CAIRO (Reuters) - A popular Egyptian talk show host said on Friday he would suspend his programme until further notice due to increasing censorship pressure after an episode discussing the army’s handling of a protest that left at least 25 dead failed to air.
“This is my way of imposing self-censorship, it is to put the right word out or to say nothing at all,” a statement by Yosri Fouda said.
Fouda, whose show ran on a channel owned by Egyptian tycoon Naguib Sawiris, was due to host outspoken Egyptian novelist Alaa el-Aswany and newspaper editor and fellow talk show host Ibrahim Eissa on Thursday.
He did not explain why his programme was not aired, but said there had been “a noticeable decline in the freedom of the media”.
“A truth has been becoming more evident in the past few months that makes us feel that there are keen attempts to maintain the regime that people went out into the streets to bring down,” the statement said.
His guests were expected to comment on statements made by two members of the ruling military council on another nightly talk show that aired on Wednesday in which they defended the army’s crackdown on the Oct. 9 protest, blaming agitators for the violence.

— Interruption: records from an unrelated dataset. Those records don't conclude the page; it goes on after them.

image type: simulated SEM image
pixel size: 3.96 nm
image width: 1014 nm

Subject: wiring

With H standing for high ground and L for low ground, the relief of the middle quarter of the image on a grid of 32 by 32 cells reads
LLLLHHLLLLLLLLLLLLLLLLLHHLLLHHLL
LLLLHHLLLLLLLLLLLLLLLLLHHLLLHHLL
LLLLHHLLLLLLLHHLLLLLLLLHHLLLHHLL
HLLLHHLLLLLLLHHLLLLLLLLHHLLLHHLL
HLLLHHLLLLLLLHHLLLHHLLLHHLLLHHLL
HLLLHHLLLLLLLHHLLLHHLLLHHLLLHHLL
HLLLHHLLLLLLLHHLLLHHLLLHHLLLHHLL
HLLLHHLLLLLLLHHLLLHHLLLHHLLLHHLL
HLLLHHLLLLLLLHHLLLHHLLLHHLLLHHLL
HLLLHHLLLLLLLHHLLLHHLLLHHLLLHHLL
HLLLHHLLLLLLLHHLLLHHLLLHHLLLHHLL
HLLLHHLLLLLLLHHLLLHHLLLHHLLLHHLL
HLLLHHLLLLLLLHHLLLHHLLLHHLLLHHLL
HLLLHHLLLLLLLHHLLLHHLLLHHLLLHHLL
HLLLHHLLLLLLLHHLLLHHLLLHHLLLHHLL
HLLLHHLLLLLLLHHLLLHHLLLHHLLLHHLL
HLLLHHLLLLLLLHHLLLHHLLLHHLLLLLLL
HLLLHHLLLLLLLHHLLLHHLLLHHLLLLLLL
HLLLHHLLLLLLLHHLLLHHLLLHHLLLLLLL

Clashes between protesters, many of whom were Coptic Christians, and troops led to the worst street violence since the fall of President Hosni Mubarak in February and drew a storm of criticism of the army.
Egyptian generals have defended the army’s actions and denied charges by activists that troops used live ammunition or that army vehicles crushed demonstrators under their wheels.
Egyptian state media was accused by activists of bias towards the military council during its coverage of the violence in which it called on Egyptians to go down into the streets to defend their army.
Fouda, whose show was widely watched and considered one of the most independent, said that recently there had been efforts to apply pressure on those who still defended the goals of the revolution.
“This is with the aim of making them voluntarily impose some kind of self-censorship about things that should not be left unsaid or beautified,” he said.
Fouda is not the first Egyptian journalist to complain about censorship after the country’s popular uprising.
A group of journalists launched a “white columns” initiative on Oct. 5 and left their columns blank in protest at what they called the interference of the military council with the content of some newspapers.
Egyptian authorities have sent warnings to ONTV where Fouda works and another satellite channel called Dream TV earlier this month, in what was seen by critics as a crackdown on media ahead of a scheduled parliamentary election on Nov. 28.
The Egyptian General Authority for Free Zones and Investment (GAFI) warned ONTV to bring its programming back in line with the kind of content it had obtained a licence for.
Egyptian police also raided the offices of an Al Jazeera channel in Cairo two times in September saying that the channel did not have a proper licence.